The civil service must transform its culture to move away from "siloed, short-term thinking", senior MPs have warned.
A new report by the Liaison Committee, parliament’s "supercommittee", says “urgent reform” of Whitehall culture is required to improve strategic decision-making and make the UK “fit for the future”.
It calls for a “profound rethink to break the cycle of siloed, short-term thinking that has come to dominate successive governments’ ways of working”.
The report follows a year-long inquiry by the Liaison Committee looking at how select committees can better promote and sustain strategic thinking in government. Its recommendations include slimming down the Cabinet Office to enable it to focus on strategic priorities, bringing back a national school for government with a physical campus, and creating a new committee that concentrates on cross-departmental strategy.
The committee says the biggest challenge, however, will be to change the culture of Whitehall so that it is “in favour of strategic thinking”. It says the next government will need to identify, encourage and reward the “habits of attitude and behaviour in Whitehall that will promote strategic thinking”, while also identifying and discouraging those which undermine it.
“Everyone must be persuaded to adopt a sincere understanding of strategy and its language, or culture will remain unchanged,” the report says. “Leadership must be united and clear in this purpose and should lead by example,” it adds.
Released yesterday as the general election campaigns got under way, the report says the next government should set out a clear new national strategy, underpinned by five or six key national strategic priorities, at the start of the next parliament. It says this should be monitored and updated by the National Situation Centre – a Cabinet Office-based data room for national security and crisis management – with an annual report provided to parliament.
Echoing recent calls from Francis Maude, the Institute for Government, and Gordon Brown, John Major and Gus O’Donnell, the report also calls for the Cabinet Office to be “slimmed down” to enable it to focus on these strategic priorities – and its core tasks – arguing it has become “far too big and complicated”. It asks the next government to set out its approach to the much-debated issue, which departing perm sec Alex Chisholm also weighed in on recently, in its response to the report.

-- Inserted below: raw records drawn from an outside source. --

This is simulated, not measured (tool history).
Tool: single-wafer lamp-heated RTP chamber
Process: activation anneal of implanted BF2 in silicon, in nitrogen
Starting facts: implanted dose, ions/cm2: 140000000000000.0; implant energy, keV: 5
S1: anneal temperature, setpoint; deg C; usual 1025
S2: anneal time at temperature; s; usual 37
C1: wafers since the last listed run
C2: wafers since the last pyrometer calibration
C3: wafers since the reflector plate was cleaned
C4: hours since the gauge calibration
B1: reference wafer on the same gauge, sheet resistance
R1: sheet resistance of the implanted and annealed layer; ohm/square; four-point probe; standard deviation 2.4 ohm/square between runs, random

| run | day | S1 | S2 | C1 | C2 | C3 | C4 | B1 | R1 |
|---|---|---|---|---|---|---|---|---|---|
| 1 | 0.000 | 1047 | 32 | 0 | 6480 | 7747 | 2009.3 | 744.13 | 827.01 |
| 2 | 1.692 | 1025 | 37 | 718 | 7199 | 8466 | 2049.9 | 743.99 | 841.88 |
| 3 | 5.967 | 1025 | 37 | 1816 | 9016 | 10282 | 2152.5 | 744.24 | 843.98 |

Unlike Maude and some other reformists, however, the committee does not recommend a major shakeup of the Treasury, which it says would be “disruptive”. The report says “the evidence suggests that the Treasury’s role, culture and processes often prevent it from playing a positive role in strategy-making and delivery”, but argues that government can address this by “harnessing the power of the Treasury and focusing on making the current system work better”.
To help develop a strong, shared culture of strategic thinking across government, the committee says the next government should provide a binding commitment to a new “National School for Government and Public Services” with a physical campus.
Students should include civil servants involved in policy and implementation at all grades, as well as ministers, their special advisers and potential future ministers. It should also be open to other public service officials and leaders such as those in local government and the NHS, the report says.
The coalition government shut the National School for Government in 2012. The 2021 Declaration on Government Reform committed to establishing a new physical campus for training civil but the government has yet to deliver on this.
John Glen, the minister for the Cabinet Office, has told the Liaison Committee that establishing a new physical school of government would be a question of prioritisation at the next spending review, while has Rishi Sunak described the idea as "eminently sensible".
Cabinet secretary Simon Case, meanwhile, told the committee he wanted “a stronger syllabus in the civil service on our learning, which I would love to be housed for the long term in a physical location for a national school of government”. He also said training should be more multidisciplinary, "because all of today’s complex problems are multidisciplinary in nature, so training people in their own silos does not work”.
The report says the school should “reflect Case’s aspiration” and calls for a syllabus that addresses all the requirements for effective strategy in government, including developing leaders who can build and lead large cross-departmental teams.
To hold ministers and officials to account for government’s national strategy and “ensure the culture changes required across Whitehall are achieved”, the report recommends the creation of a new select committee on national strategic priorities, with a specific focus on the interests of future generations.
Free of day-to-day departmental scrutiny, the Finland-inspired Committee for the Future would concentrate on cross-departmental national strategy, "with a positive emphasis on forward-looking accountability."
Sir Bernard Jenkin, chair of the Liaison Committee, said: “Getting parliament and government to be more strategic than they have been over the past 20 or 30 years is vital to restoring public confidence in our entire democratic system, particularly among younger generations who will inherit the consequences of what governments do now.
"The next government should seize this offer from parliament to support and scrutinise strategic thinking for the future.”
The Cabinet Office said it was unable to provide a comment due to it being the pre-election period.